AP PHOTOS: Scenes from Baghdad, 10 years on

Topics: From the Wires,

AP PHOTOS: Scenes from Baghdad, 10 years onIn this Friday, March 15, 2013 photo, a woman and her child look at a camel at the Baghdad Zoo, as Abdullah, 8, poses with a photograph taken on July 20, 2003 at the same site by Niko Price of the Associated Press, showing a U.S. soldier visiting the newly-opened zoo. The zoo was decimated during the 2003 U.S.-led invasion, when the staff fled and looters gutted the zoo and the park surrounding it. Only a handful of animals survived, and later the grounds were used as a holding facility for looters detained by U.S. soldiers. The zoo reopened in July 2003, after being rehabilitated under the care of U.S. Army Capt. William Sumner and a South African conservationist Lawrence Anthony. Today, it houses over 1,000 animals and is a popular destination for families. (AP Photo/Maya Alleruzzo) (Credit: AP)

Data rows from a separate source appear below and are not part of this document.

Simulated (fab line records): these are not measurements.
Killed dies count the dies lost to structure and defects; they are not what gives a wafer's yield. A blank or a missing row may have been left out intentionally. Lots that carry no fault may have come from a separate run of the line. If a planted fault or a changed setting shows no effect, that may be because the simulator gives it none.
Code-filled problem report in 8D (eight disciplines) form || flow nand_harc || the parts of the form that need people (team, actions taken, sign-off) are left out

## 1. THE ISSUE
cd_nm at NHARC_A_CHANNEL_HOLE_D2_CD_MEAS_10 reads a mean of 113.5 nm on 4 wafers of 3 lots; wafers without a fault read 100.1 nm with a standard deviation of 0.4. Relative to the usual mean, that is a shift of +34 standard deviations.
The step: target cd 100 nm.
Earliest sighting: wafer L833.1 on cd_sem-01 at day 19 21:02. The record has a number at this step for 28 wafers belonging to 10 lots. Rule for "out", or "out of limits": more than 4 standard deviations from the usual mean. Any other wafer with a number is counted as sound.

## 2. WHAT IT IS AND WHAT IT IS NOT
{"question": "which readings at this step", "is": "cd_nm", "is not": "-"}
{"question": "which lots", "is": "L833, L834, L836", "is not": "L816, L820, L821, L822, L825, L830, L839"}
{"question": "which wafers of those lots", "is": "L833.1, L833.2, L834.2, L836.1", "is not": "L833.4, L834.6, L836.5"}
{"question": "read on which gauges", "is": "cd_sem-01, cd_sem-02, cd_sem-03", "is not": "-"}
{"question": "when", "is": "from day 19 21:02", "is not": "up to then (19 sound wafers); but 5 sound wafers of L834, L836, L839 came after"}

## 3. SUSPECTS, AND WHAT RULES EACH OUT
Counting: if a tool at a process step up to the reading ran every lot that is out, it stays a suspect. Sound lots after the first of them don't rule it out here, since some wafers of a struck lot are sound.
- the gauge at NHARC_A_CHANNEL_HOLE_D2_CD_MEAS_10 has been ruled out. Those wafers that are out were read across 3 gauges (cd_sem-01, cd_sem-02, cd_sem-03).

BAGHDAD (AP) — To the first-time visitor, Baghdad might seem like a normal city. Well, almost normal: Pockmarked buildings and pervasive checkpoints serve as a stark reminder of the violence that nearly tore the country in the decade following the U.S.-led invasion, which began on March 20, 2003.

Today, the Baghdad Zoo is a popular destination for families wearing their finest clothes and enjoying spring weather before the temperature climbs. Nearly 10 years ago, the zoo’s staff fled just before Baghdad fell to U.S. troops. All but 35 of the animals died. Later, an American platoon set up a small base at the zoo, where they protected the facility from looting while it was rebuilt.

Abu Nawas Park, where orphans sniffed glue and slept beneath American tanks, now too is a haven for families and a place for die-hard soccer players to practice in the afternoons.

The Iraqi National Museum lost countless treasures during a chaotic period before Americans moved in to secure it. Today, the grounds are under renovation. Fewer than half of the antiquities have been recovered.

The Karrada district is a bustling commercial hub of shops and restaurants that stay open late into the night. During the bloodiest stretch of the war, these shops were shuttered by sundown.

The Iraqi capital and the people who live here still bear scars, some invisible.

On March 14, 2013, a series of coordinated bombings struck the Justice Ministry and killed dozens. Hours after that attack, a man sat in Firdous Square and watched his three children play, running circles around the pedestal that held Saddam Hussein’s statue before U.S. Marines pulled it down. None of the children had even been born when the war began. But when an explosion shook the square from yards (meters) away, they didn’t even flinch.